March 28, 2024

Poor People’s Campaign Leaders Among Dozens Arrested Nationwide as Moral Movement Persists



Rev. Liz Theohalis was among the community leaders who were arrested on Monday on Capitol Hill, while demonstrating as part of the Poor People’s Campaign. (Photo: @UniteThePoor/Twitter)


Ahead of Capitol Hill forum, Rev. William Barber and Rev. Liz Theohalis reportedly still in police custody.


By Julia Conley / 06.12.2018

A day after being detained for leading a Poor People’s Campaign demonstration on Capitol Hill—just two of the dozens of arrests of anti-poverty advocates at protests across the country on Monday—Rev. William Barber and Rev. Liz Theoharis were set to speak at a forum on inequality and poverty in Washington, D.C. on Tuesday.

Sen. Elizabeth Warren and Rep. Elijah Cummings called the meeting in order to hear from Americans who are demanding that Congress address economic inequality and persistent poverty in many parts of the U.S.—amid the implementation of cruel policies like last year’s tax law, the benefits of which mainly went to the richest Americans.

Barber and Theohalis were among nine religious leaders who were arrested outside the Supreme Court where they were holding a demonstration four weeks into the Poor People’s Campaign, a “moral revival” continuing the economic justice advocacy that was central to Rev. Martin Luther Ling’s work when he was assassinated in 1968.

The six-week campaign has focused on an array of issues involving poverty and inequality in the U.S., including voting rights, healthcare, and the effects of the climate crisis on the poor.

Just before his arrest, Barber spoke to a crowd of supporters about voter suppression.

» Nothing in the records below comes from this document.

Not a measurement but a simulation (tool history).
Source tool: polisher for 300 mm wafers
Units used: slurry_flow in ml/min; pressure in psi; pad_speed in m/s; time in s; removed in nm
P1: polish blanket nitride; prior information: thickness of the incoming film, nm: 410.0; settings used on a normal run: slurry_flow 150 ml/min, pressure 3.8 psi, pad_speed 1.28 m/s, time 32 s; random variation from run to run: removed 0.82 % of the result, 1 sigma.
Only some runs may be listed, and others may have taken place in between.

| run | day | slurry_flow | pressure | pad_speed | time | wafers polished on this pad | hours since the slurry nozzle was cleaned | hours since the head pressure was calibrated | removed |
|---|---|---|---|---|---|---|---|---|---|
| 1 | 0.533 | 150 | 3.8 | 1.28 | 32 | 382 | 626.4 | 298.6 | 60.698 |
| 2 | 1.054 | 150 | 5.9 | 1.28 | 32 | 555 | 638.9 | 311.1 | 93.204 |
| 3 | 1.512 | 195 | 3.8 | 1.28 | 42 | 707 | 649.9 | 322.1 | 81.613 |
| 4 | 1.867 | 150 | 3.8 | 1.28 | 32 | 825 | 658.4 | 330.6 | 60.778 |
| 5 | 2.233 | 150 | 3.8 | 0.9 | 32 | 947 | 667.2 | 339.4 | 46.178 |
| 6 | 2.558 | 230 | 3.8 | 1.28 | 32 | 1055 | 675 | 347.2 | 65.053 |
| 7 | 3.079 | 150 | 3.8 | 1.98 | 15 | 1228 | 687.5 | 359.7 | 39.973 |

“Voter suppression is not just a black issue. It’s a labor issue, it’s a poor people’s issue, because if you suppress the vote, you undermine the ability to elect people, and if you undermine the ability to elect people, you get people elected that will give you a regressive Supreme Court,” said Barber. “So you can’t separate voting rights from labor rights. It’s not that the black folks are over here fighting for voting rights, and the white folks are over here fighting for labor rights. We all better be fighting for all of our rights, every one of them!”

The forum on poverty was set to begin at 3:30pm EST on Tuesday. According to the Poor People’s Campaign’s Facebook page, Barber and Theohalis were still being held as of 12:00pm.

In cities across the country, other campaigners were arrested for protests where they demanded a living wage for all American workers, strong unions, and other policies that would lift communities out of the poverty that a U.N. official called “shockingly at odds” with the country’s wealth.

In Raleigh, North Carolina, at least 34 people were arrested while demanding a $15 minimum wage, while several protesters in Sacramento, California were ordered to leave the state Capitol after interrupting a Senate session to rally for affordable housing.

Nine campaign members were arrested for protesting in Pennsylvania, 16 were booked into the Shawnee County Jail in Topeka, Kansas, and a reporter for Truthdig was among those detained at a demonstration in Jefferson City, Missouri. In Frankfort, Kentucky, police have stopped the Poor People’s Campaign from entering the state Capitol for the past two weeks.

The revival of the Poor People’s Campaign began two weeks before Philip Alston, the U.N. special rapporteur on extreme poverty and human rights, released his report on inequality in the U.S. The document explicitly blamed the Trump administration for actively increasing poverty and inequality levels in the U.S. by passing legislation like the Republican tax law.

“The policies pursued over the past year seem deliberately designed to remove basic protections from the poorest, punish those who are not in employment and make even basic health care into a privilege to be earned rather than a right of citizenship,” Alston concluded after a visit to several parts of the country late last year.